Implication of Convolution with Gaussian Function Vanishing on Interval

Question

Suppose $g$ is the density of $N(0,1)$ and $f:\mathbb{R}\to\mathbb{R}$ is arbitrary. Suppose that the convolution $[f\ast g](x)=\int_{-\infty}^{\infty} f(x-t)g(t)dt=0$ for all $x$ on a closed interval $I$.

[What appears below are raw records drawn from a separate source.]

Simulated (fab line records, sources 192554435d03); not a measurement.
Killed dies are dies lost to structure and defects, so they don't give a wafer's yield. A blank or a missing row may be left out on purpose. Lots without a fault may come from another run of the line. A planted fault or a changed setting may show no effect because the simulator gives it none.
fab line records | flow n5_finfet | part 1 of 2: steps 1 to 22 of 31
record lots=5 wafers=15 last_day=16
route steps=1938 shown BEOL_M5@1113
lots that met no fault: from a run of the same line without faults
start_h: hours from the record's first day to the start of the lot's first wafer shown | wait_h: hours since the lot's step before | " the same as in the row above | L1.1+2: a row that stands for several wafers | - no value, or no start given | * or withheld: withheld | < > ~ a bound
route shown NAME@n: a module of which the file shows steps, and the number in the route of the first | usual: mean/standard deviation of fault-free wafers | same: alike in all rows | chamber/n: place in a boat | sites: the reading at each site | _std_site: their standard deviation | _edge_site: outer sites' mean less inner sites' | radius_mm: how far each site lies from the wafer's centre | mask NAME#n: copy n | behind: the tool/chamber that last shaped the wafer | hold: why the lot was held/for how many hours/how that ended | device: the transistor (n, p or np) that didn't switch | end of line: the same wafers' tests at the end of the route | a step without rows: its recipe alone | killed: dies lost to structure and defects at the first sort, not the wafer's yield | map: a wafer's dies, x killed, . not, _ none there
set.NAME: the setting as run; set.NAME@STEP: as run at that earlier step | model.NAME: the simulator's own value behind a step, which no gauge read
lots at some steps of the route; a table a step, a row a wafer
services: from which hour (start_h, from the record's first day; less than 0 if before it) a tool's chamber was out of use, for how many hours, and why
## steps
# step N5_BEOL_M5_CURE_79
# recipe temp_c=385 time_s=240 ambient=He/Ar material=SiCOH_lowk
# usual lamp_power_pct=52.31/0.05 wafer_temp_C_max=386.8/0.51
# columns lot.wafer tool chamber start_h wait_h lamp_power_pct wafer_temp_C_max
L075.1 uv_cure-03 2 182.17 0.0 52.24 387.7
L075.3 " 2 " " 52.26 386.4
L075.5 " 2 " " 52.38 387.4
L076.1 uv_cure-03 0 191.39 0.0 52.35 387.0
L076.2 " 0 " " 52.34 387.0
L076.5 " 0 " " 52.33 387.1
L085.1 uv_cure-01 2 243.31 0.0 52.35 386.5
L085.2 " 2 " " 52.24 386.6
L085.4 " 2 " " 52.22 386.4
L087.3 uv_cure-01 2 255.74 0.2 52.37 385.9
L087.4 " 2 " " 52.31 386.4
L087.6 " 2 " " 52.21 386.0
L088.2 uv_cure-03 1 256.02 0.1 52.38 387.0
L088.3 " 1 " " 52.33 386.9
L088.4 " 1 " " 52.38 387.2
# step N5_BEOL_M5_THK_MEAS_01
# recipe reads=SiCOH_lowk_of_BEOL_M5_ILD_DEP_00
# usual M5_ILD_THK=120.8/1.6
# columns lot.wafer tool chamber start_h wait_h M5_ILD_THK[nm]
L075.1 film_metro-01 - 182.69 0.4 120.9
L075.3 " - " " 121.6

If $I=\mathbb{R}$, then we can apply the Convolution Theorem $\mathcal{F}(f\ast g)=\mathcal{F}(f)\cdot \mathcal{F}(g)$ and use fact that $\mathcal{F}(g)>0$ to deduce that $\mathcal{F}(f)=0$, and thus $f=0$ almost everywhere. But what if $I=[a,b]$ where $-\infty<a<b<+\infty$? Is it still true that $f=0$ almost everywhere?

Answer 1

Let $h=g*f$ and assume that $f$ is integrable.

Here are some facts:

1. Convolution preserves analyticity. Therefore, $h$ is an analytic function on $\mathbb{R}$ since the Gaussian function is analytic.
2. Using the identity theorem for analytic functions we have that $h(x)=0,x \in [a,b] \rightarrow h(x)=0, x\in \mathbb{R}$.

Now you can use the Fourerits method to show that $f=0$ everwhere.